Stop Trying to Use Commercial Interim Tests for Instructional Purposes

A Case for “Strategic Abandonment”

At the Center’s recent Brian Gong Colloquium, Jill Abbott from Abbott Advisor Group brought up the concept of strategic abandonment. I was immediately intrigued. She used a quote by management consultant Peter Drucker to illustrate the concept: “All living things must have a functioning system of elimination … or they will soon perish.”

Jill said that strategic abandonment includes things organizations or people should stop doing, as well as things they shouldn’t start in the first place. These ideas have a lot of relevance for districts’ and schools’ use of commercial interim assessments for instruction. But before we go there, let’s take a step back, define terms, and clarify the commercial interim assessment context.

Defining Interim and Commercial Interim Assessment

Former and current colleagues at the Center, Marianne Perie, Scott Marion, and Brian Gong, coined and defined the term “interim assessment” in 2007:

Assessments administered during instruction to evaluate students’ knowledge and skills relative to a specific set of academic goals in order to inform policymaker or educator decisions at the classroom, school, or district level. The specific interim assessment designs are driven by the purposes and intended uses, but the results of any interim assessment must be reported in a manner allowing aggregation across students, occasions, or concepts (p. 5).

Commercial interim assessments are simply interim assessments that test companies or vendors sell to districts or schools. Common examples include NWEA MAP and Renaissance STAR.

Three Main Uses of Interim Assessment

Perie et al. identified three main uses of interims: predictive, instructional, and evaluative. The predictive use case was the most common one in the policy environment of Adequate Yearly Progress (AYP) targets under No Child Left Behind. Districts and schools devolved to educational triage behaviors and strategies that focused resources on “bubble kids”—those students close to the proficiency cut score on the state test and, therefore, the most likely to help the district or school reach its AYP targets.

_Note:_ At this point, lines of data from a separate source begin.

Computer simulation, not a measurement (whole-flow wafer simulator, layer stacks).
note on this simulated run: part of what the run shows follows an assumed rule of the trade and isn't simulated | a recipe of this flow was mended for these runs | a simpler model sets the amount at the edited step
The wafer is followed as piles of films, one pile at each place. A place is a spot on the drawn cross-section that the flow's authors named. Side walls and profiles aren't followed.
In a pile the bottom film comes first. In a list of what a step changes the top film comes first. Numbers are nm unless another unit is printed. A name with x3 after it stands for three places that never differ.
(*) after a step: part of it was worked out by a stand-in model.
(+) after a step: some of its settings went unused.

More recently, however, the most common use case for commercial interim assessments has shifted to instructional. We can see this in a landmark law and legislative report from Oregon. Passed in 2022, House Bill 4124 required the Oregon Department of Education (ODE) to:

  • Create a survey to collect information from school districts about the kinds of academic tests they require students to take (and why) in grades Pre-K through 12, excluding statewide summative tests.
  • Analyze data collected via the survey.
  • Use the data to establish a set of recommendations and best practices that can inform policymakers and education leaders about testing in Oregon.
  • Report the findings to the legislature by May 1, 2024.

ODE created the survey, known as the District Assessment Inventory, and asked districts about the name and purpose of tests they require, the grades and student groups participating, the cost, who uses the test data and for what purpose, who creates them, and the length of time spent testing.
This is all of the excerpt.